How can it be just another fly ball, when the outfielder has to navigate Tal's Hill to catch it? If they can't manage, it will be a double or triple!
I did this about a month ago. The tour was a bit disappointing. I was expecting to be able to go into locker rooms or something. The coolest thing we got to see was a luxury suite and broadcasting booth.
Right? Green Monster..Pesky's Pole...these are seen as charming because the park is old. If you built a new park like that today they'd call it gimmicky. Oh, well. I think MMP is a tremendous place to watch a ballgame.
i hate the left field gap where it meets center field with the yellow line taking a 90 degree turn down then another 90 degree turn to the right. that's just stupid. i wish they would just extend the crawford boxes all the way to left center. it would be a bit more hitter friendly in the left field power alley but better than balls smacking into all those nooks and crannies careening all over the place. plus more cool seats.
It would be much more than a little bit hitter friendly, in the parks first year the home run line on the left field bullpen was 10 feet lower, and the park was a joke offensively. Extending the Crawford boxes further out would put the field in Coors Fields territory of extreme hitters parks. Despite it's rep, MMP is one of the most neutral parks in the league right now, which I love.

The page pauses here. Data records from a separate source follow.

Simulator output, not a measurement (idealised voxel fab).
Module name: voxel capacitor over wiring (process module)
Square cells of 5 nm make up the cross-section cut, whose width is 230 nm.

i know but my point isn't the neutrality of it. my point is the ridiculousness of yellow homerun lines turning 90 degrees. also that wall in front of the opponents bullpen is not flat it has columns that jut out and the ball just does crazy stuff. then you have that corner where crawford boxes meet that wall and literately when watching a game live or on tv the fielder will disappear when making a play in that area. it's just terrible. also the right field fence is too short. i wish at least 2-3 feet taller, as it is now at 7 ft it's too low.
I think it was a good transition for the modern ballparks, starting with the likes of Camden Yards, to try to recreate the retro designs we have seen over the last twenty years or so. It is great that the newer ballparks now have personalities of their own following the period after WWII where many (often multi-use) stadiums moved to more suburban settings and offered up cookie-cutter, sterile environments. All that said, many modern ballparks can be accurately described as 'gimmicky.' Many current layouts are based on designers whims or to make a field play a certain way. Most older fields had odd dimensions out of necessity due to the shape of the city property where they were built. Fenway had to have a short left field due to it backing a city block. The Polo Grounds had some of the shortest dimensions ever down both its left and right field lines, but measured almost 500ft to center field since it was located on a rectangular plot of land.
Everything you just described is part of why I love watching games in MMP. What the park takes away in terms of fielders ability in LF, it gives back in the relatively easy RF (with the low wall). The cheap HR's LF are off-set by the long fly-outs in CF. And, after 13 years, the numbers show that the park plays neutral. Can't really ask for much more than that when it comes to a park being "fair".
Since the Astros wanted to incorporate Union Station into the ballpark design, MMP's dimensions, in a way, are also built out of necessity. Sure, there was nothing else in that area of downtown that would have prevented them from chaining things... but going by the existing city blocks/roads, the LF dimensions are short because of Union Station being there. I guess they could have re-configured where home plate was, but then you'd have to consider the trajectory of the sun in relation to the OF/home plate. As it is now, the field actually has held up nicely since they switched the grass strains, and now we'll have more open roof games this year.
ok now I'm back to being worried about these things again. They'll go on the facade underneath the railroad tracks. They'll still junk up the stadium. I thought that the Astros had to get changes to the stadium approved by some governing body (sports authority?). Crane skirted the rules the first time and just threw the signs up...is he able to escape their scrutiny again? Quit junking up the stadium, Crane.
It's never going to be as bad as it was blocking the downtown view though. I'd take signs on a wall any day.